Jason Burack of Wall St for Main St interviewed returning guest, former corporate executive and phD scientist, Dr. Chris Martenson http://www.peakprosperity.com/.

Chris co-created The Crash Course and Peak Prosperity website with Adam Taggart and they also co-authored their new book, Prosper!: How to Prepare for the Future and Create a World Worth Inheriting in November 2015 https://www.amazon.com/Prosper...


Since he quit his corporate job over a decade ago, Chris has since become an expert on many topics.

During this 40+ minute interview, Jason and Chris have a wide ranging discussion on a number of topics including:

1) Why he thinks gold and gold stocks have rallied so strongly since December 2015?

2) Are mainstream money managers losing all remaining confidence in the Federal Reserve and other central banks?

3) Will the stock market crash if obvious daily stock market manipulations are occurring?

4) Why haven't more shale oil companies gone bankrupt when the oil price went below $40/barrel WTI?
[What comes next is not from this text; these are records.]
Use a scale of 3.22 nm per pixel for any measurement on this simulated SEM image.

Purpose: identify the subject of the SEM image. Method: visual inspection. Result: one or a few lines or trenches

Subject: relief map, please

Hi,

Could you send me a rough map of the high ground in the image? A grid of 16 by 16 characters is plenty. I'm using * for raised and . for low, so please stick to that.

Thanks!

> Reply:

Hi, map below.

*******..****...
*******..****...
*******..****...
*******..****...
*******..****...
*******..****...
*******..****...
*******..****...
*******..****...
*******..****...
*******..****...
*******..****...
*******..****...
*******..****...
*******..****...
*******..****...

5) Will new technology from Silicon Valley be able to drastically reduce the usage of oil around the globe in only a decade?

6) Why isn't there more clean water available?

7) Many experts cite the Simon–Ehrlich wager from 1980 to 1990 as justifying that over the long term all commodity prices have to fall. But, despite what economic textbooks say should be happening, things have drastically changed since China joined the WTO and commodity prices are nearly all in long term uptrends and the cost of production for many commodities rises 10% or more yearly. What type of real world limits are there preventing commodity prices from declining over the long term that maybe was not seen or not available when this bet was made?